In his books, The Politics of the National Purse and another publication, The Politics of Public Administration in Africa he submits that the key challenges facing post-colonial Governance includes inept human capital in promoting service delivery competence and policy implementation delinquencies.

The two challenges pointed out in relation to our reasons for underdevelopment points out to the absence of a progressive methodology in the teaching of disciplines which are central in promoting national development.

It is my hope that tertiary institutions take heed to the Chancellor of all universities’ recommendation on the need for their curriculum readjustments to promote knowledge production which is in synch with national economic growth as well as playing their part in promoting a wider access to tertiary education. That is a right for every Zimbabwean deserving an opportunity to be a university student.

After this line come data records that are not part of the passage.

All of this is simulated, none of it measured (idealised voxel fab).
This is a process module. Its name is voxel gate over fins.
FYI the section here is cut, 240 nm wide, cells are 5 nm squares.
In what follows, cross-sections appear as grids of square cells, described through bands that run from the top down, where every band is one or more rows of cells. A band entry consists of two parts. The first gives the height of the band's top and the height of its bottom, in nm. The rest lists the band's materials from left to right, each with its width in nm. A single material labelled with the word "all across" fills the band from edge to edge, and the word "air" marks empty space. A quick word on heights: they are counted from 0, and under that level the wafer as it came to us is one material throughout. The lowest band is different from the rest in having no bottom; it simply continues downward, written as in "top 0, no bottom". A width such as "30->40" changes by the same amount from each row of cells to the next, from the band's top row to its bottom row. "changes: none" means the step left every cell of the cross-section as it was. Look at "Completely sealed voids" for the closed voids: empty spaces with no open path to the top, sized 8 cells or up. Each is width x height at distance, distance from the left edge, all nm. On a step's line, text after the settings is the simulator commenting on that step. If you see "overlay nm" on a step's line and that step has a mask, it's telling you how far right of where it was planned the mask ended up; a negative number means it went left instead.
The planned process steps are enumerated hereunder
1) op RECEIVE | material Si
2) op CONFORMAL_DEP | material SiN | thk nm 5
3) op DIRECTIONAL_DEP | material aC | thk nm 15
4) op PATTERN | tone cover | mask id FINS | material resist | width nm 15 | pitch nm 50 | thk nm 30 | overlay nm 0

On the other hand, I was particularly impressed that this important national event held at the HICC on Tuesday was presided over by a decorated revolutionary scholar, Professor Ngwabi Bhebe.

Apart from his massive eloquence and his rarely matched command of words and his sense of presence whenever he is on the podium; Ngwabi deserved to chair that forum considering his far-reaching credentials as a decolonial tertiary institution builder. Prof Ngwabi Bhebe is one of nationalist historian and a giant pan-Africanist academic.

Categorically, he belongs to the class of eminent historians like the late Dr Stan Mudenge, Dr Elleck Kufakunesu Mashingaidze and Dr Hoyini Bhila; as well as white historians like Prof Terence Ranger and David N. Beach.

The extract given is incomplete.